Is it possible that they shut down a tech startup lender to consolidate the industry? Perhaps they feel the AI they have is enough to accomplish their goals and don't want any new competition
c. 50% of Silicon Valley's smaller and even bigger startups had their banking at SVB. Also many of the founders and CEOs of such startups had their personal accounts, investment accounts and loans at SVB. So highl concentrated risk to one pool of clients. This also included active daily accounts of such companies, for their daily expenses, payrolls and other transactoins (i.e. not just idle money, but in daily need of access/use)
SVB had a maturity and liquidity issue, they had to offload assets, this is a sign of weaknes, bigger banks smelled blood, VCs understood that this spells trouble, if SVB's liquidity/solvency situatoin detoriatates
Due to 2), Silicon Valley insiders/super-connectors like Peter Thiel, and many other VCs as well as JP Morgan (the bank) advised clients to pull their money out of SVB. This is bankers' rule number 1: "Never panic, but always panic first, before others." This was the start of a deposit bank run, worsening their liquidity and solvency problems.
As chatter got out that people were coming out of the SVB branches with bags full of cash and emptying their accounts, things got out of hand and bank run accelerated fast.
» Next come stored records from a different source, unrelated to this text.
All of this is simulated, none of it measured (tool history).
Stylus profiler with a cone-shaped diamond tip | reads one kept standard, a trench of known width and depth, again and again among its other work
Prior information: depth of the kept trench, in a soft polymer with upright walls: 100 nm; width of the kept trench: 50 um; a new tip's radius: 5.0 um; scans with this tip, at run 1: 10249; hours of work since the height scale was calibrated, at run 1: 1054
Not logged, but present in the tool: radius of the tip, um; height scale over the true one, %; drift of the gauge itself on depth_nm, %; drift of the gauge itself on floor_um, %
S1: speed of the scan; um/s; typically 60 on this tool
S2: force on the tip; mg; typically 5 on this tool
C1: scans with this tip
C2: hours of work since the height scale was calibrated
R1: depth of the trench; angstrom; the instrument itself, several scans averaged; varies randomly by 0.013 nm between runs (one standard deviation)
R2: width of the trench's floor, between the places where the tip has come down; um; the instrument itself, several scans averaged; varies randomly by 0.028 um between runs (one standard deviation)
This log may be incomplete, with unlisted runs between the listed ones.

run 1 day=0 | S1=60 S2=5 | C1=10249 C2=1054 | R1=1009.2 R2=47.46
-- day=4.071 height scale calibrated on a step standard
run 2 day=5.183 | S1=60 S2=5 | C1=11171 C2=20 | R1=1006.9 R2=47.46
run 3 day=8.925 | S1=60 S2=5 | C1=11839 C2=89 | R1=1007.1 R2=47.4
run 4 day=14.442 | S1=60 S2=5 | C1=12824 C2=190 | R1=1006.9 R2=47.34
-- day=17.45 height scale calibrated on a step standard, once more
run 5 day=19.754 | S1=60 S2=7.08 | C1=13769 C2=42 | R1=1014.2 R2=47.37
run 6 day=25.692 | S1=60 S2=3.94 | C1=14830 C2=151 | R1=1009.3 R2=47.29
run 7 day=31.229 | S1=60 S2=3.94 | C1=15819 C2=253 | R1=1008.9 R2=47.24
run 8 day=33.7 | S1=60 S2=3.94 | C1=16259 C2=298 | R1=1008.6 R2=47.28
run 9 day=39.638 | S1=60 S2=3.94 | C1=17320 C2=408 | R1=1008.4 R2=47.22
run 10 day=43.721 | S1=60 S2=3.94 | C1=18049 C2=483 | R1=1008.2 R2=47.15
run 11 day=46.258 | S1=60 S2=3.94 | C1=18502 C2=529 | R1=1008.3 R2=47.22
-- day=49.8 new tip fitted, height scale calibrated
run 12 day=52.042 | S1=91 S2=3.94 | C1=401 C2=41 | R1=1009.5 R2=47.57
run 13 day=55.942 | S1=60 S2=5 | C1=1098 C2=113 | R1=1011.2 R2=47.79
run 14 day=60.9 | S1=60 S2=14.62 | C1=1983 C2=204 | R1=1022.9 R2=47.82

By the end of the day FDIC had taken control of SVB due to insolvency.
Problem summarised: 93% of depositors at SVB had MORE deposits than the FDIC guaranteed $250 000 USD. Some companies had deposits in hundreds of millions. If SVB goes down, first to lose all money are stock holders, then bond holders, and if that isn't enough to cover losses, then the depositors.
So, SVB will be for sale during this weekend and everybody will try and get their assets for ten cents on the dollar, while making sure that the insolvency issue isn't leading to them, if they buy SVB operations.
IF during weekend, there is no buyer for the operations of SVB (hence, no required extra liquidity to cover outflows and future transactoins), then FDIC will retain control and start unrvaling the whole seniorage of debts, deposits and other claims. This will take time (weeks). If this happens, all assets and transactions will be frozen and startups will start laying off people and folding, becaues they donm't have access to their own deposits at SVB. Individuals caught in this with their own savings, will get desperate.
IF SVB is not bought and smootly transitioned, this will lead to contagion: everybody will start looking at the dominos of startups and other potentials losses from the haircuts of SVB assets/loans/credits/deposits. Banks will go into "defence mode" and will reduce transactions with "potential contagious entities" to protec themselves. This will drive up the overnight banking rates.
If this continues, reduced interbank liquidity will find the next weak link, which will have a liquidity/insolvency issue and that link will break, causing another domino cascade.
... Until the FED steps in.
This has all the hallmarks of a prepared narrative, a small but big enough crisis that may enable Fed to open the spigots once again.
But the time is not yet.
There will need to be more contagion, more collateral damage, more headlines , more fear and then they will step in.
If they are able to contain this for now, then the next time this will happen is by summer/early fall of '23 at the latest.
Enjoy the ride. Be ready to buy real assets on the cheap. 100% liquid non-counterparty-risk cash is king.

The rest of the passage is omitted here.